There is nothing good about losing a child. But after experiencing that pain, I can tell you with absolute certainty that nothing will ever be as bad as that. Which puts EVERYTHING else in life in perspective.
We've had some bad breaks in the last year. Really bad. Yet both of us, agnostic Jeremy included, firmly believe that good things are on the way. I would go so far as to say we're both expecting BIG miracles to balance these scales a little.
Jeremy unable to find work, someone stealing our deceased daughter's identity, infertility -- these things would have kept me up at night before we lost our daughter. But I'm able to take our problems in stride because frankly compared to what we went through a year ago, they are no big deal.
What I wouldn't give for that perspective without having to have gone through what I did.
Nevertheless, I've got a peace of mind now that I have never had in my life. I might need a day to recover from some bad news -- I might need to take some time out to meditate or vegetate -- but it's not the weeks of obsession and "what iffing" I used to undergo.

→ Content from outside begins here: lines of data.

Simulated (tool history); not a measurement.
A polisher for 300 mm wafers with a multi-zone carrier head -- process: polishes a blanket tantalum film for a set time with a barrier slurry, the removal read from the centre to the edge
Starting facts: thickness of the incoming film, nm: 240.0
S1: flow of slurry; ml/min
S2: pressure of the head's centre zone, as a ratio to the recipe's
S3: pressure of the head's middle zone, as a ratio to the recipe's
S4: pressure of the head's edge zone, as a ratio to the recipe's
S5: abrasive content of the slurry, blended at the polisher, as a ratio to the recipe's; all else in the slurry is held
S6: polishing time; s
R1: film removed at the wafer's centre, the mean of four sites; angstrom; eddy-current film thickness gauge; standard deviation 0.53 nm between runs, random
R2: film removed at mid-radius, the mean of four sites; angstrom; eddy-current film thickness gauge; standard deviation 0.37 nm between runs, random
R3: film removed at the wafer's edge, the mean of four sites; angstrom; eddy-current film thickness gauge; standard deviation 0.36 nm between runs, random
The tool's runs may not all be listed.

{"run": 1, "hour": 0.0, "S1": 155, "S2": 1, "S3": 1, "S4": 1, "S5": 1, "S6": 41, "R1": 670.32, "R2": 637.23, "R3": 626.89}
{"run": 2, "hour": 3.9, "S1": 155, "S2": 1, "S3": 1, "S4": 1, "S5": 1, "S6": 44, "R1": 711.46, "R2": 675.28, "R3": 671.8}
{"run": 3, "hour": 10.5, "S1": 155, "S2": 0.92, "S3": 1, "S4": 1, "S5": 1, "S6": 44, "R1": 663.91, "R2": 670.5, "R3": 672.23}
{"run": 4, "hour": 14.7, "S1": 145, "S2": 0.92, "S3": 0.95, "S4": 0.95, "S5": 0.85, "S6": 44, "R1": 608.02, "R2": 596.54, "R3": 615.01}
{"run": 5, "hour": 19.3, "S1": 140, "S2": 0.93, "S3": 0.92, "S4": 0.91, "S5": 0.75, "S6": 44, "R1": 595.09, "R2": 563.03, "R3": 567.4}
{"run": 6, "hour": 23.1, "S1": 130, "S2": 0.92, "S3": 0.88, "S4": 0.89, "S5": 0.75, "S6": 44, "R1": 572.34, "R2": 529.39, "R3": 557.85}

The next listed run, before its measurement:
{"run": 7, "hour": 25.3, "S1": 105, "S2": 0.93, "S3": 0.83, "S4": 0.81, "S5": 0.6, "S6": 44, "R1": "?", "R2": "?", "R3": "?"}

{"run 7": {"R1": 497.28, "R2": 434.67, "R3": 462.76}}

And you know what? I think everyone that knows us has gotten a little dose of perspective from our situation.
We appreciate everyone's love, and how our friends and family check in on us. But we get confused sometimes when people worry about us or feel sorry for us. I mean, if we can get through a tragedy like that and still be a sane, loving married couple -- well, what do you think would break us?
Everything is going to be okay. For us, and for you. Take a note from me and breathe -- meditate, concentrate on your breathing for a few minutes and let the world operate without your input while you re-center yourself. It'll all be okay.